By Zac B. Sarian
We were a struggling freelance writer in the early 1960s when we interviewed the late Dr. Valeriano C. Calma of UP Los Baños for an article that was published in the Philippines Free Press.
In that article we featured how he developed a 4-hectare cogonal brushland that he bought with a borrowed PhP 500 in 1932. The year before, he had just returned from California, where he pursued graduate studies in agriculture as a working student who picked fruits in private plantations.
By the time we interviewed him, his orchard was really enviable, with his fruit trees in peak production. In fact, because of his beautiful farm, the Business Writers Association of the Philippines (BWAP) honored him as Farmer of the Year in 1963. At about the same time, he received a Presidential Commendation and the Distinguished Scientist of the Year Award.
How did he transform his cogonal property into a productive orchard? First, he had to build up the soil and prevent erosion so that a good crop of fruit trees would grow. For a start, he planted ipil-ipil, bananas, and pineapple. It was only after these crops were fully established that he planted his main crops of fruit trees.

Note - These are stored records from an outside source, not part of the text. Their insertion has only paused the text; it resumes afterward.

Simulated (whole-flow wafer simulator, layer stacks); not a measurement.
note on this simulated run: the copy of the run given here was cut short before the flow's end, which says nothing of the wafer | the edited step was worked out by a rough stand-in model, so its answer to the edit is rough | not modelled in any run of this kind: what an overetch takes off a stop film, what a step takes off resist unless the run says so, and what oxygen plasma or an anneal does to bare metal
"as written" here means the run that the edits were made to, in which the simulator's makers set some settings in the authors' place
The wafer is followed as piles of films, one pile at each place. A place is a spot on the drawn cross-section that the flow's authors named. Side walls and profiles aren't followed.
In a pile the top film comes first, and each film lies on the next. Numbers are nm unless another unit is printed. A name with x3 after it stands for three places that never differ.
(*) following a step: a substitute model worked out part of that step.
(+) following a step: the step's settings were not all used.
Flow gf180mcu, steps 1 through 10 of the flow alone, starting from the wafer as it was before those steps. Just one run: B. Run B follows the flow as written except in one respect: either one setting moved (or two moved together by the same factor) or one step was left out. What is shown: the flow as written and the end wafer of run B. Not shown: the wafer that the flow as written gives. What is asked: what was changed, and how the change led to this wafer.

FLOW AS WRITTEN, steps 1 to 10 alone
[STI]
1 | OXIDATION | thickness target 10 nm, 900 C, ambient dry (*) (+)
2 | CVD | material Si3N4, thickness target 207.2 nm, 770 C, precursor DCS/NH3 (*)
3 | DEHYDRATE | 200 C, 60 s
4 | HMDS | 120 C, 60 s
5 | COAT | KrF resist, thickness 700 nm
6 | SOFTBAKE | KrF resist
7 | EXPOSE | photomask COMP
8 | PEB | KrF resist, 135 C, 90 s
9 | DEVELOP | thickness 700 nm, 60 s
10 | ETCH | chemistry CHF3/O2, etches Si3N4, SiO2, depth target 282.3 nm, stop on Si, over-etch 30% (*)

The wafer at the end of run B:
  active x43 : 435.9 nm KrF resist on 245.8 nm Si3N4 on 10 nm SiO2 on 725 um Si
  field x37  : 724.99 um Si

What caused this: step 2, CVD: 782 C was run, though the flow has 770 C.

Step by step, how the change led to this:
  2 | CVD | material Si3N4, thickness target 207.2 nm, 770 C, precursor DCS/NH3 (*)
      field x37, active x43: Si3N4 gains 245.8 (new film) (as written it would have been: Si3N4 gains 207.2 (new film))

Dr. Calma explained that, being a legume, the ipil-ipil was an excellent soil enricher that at the same time prevented erosion. The leaves are also a nutritious forage for livestock. On the other hand, the bananas, whose trunks held a lot of water, conserved soil moisture so that the intercropped fruit trees did not suffer so much from drought. The bananas and pineapple gave him his first income.
Growing in Harmony
Dr. Calma planted different kinds of fruit trees, including lanzones, cacao, coffee, chico, citrus, coconut, mango, caimito, and avocado. He explained that fruit trees have different requirements. Some need partial shade while others require full sun. Lanzones, cacao, and coffee, for instance, need shade. On the other hand, avocado, caimito, coconut, and others need full sun. So the avocados and the coconut trees provided the shade for the lanzones, cacao, and coffee. Even if they were very close to each other, they were growing in constant harmony. The system also provided Dr. Calma something to harvest the whole year round.
This appeared in Agriculture Monthly’s March 2018 issue.